Glastonbury review: Dua Lipa knows how to party after all

Image via BBC

When her latest album Radical Optimism was miss-sold as a “tribute to UK rave culture”, many were left scratching their heads searching for the references. Turns out, she was saving the rave for Glasto.

When I first started making music, I dreamt about the day that I would get asked to headline Glastonbury.” So says Dua Lipa in a video posted to her Instagram on Wednesday, in which interviews from over the course of her career are cut together to repeat Glastonbury! Glastonbury! Glastonbury!” The point is, Dua really wanted this – like, more than anything else in the world. She wanted the lights, the crowd, the Pyramid Stage, in the slot that music legends such as David Bowie, Beyoncé and Jay‑Z played before her. She even claimed she wanted to headline the Friday night so that she can spend the rest of the weekend partying here. Let’s see if she makes it the NYC Downlow later.

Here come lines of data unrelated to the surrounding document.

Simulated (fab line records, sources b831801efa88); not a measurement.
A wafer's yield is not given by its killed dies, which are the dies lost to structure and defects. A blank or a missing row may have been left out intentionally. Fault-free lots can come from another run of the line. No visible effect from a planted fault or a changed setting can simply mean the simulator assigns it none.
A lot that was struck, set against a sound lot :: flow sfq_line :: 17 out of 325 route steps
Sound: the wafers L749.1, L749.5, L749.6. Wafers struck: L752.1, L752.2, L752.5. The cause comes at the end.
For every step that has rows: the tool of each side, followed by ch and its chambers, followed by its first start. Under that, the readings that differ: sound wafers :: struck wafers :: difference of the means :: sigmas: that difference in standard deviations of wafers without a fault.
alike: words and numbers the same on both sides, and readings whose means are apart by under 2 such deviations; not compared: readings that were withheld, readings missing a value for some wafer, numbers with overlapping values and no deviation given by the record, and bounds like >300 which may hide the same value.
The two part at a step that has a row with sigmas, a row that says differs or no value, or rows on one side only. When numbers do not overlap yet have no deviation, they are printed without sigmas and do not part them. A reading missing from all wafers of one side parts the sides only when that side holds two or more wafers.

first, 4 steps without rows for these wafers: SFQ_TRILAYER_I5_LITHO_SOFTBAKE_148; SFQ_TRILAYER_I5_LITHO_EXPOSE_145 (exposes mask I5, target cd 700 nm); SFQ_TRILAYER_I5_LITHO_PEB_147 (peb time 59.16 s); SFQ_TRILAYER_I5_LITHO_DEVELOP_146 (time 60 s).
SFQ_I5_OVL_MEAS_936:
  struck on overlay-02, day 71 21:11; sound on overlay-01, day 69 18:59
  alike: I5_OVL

Ever since the start of her career, Dua’s hits have been designed to make you dance: New Rules, Be The One, One Kiss, Don’t Start Now. Her headline Glasto set, then, should be a piece of cake.

Still, there was a stumble on Dua’s road to Glasto, that pesky third album Radical Optimism, which initially charted high but was met with lukewarm reviews. An anti-climatic drop in the ocean compared to the non-stop party of its predecessor Future Nostalgia, it made some Glasto goers nervous: could she really pull it off? Add to that a promo run that miss-sold the album as a psychedelic pop-infused tribute to UK rave culture”, and it made you wonder if Dua had even been to a proper rave in her life.

She might have just been referring to the souped-up versions of the songs. During Dua’s set on Friday, the 28-year-old reiterated many times that she writes music with the Pyramid Stage in mind, but the real highlights of her set were the segments that remixed the classics with a club-ready pulse. One Kiss was a little bouncier and bubblier; Pretty Please ended with the Midland Refix from Club Future Nostalgia; the intro to Physical sounded like it was about to break into happy hardcore; her Dance The Night vocals were mixed with breakbeats while she nipped off stage to get changed from a black leather bodysuit to tiger print hotpants. Hallucinate – a track Dua once described as her festival song – was, well, Hallucinate.


Even the new stuff sounded better on stage. As the crowd chanted Dua! Dua! Dua fucking Lipa!”, songs like Training Season, Falling Forever and Illusion felt supercharged, although they didn’t get the crowd dancing quite as much as the Future Nostalgia hits, but they did the job, mostly played true to the album versions.

Speaking of, Dua’s key collaborator on Radical Optimism, Tame Impala’s Kevin Parker, made an appearance midway through the set to perform his band’s massive hit The Less I Know the Better. Providing a chilled circuit breaker between the full-throttle energy of the set’s danciest tracks – and, perhaps, a bit of respite for Dua – the guest appearance was a classy call, one that provided extra cool points for Dua as Kevin casually strolled out in jeans and a T‑shirt.

I’ve dreamt of this my whole life,” said Dua as she looked out at the crowd. And it feels sooo good.” The hard work paid off, the manifestation worked, the moodboards, the choreography, the references were all diligently studied. Did she pull it off? Of course she did. She’s Dua fucking Lipa, pop legend in the making.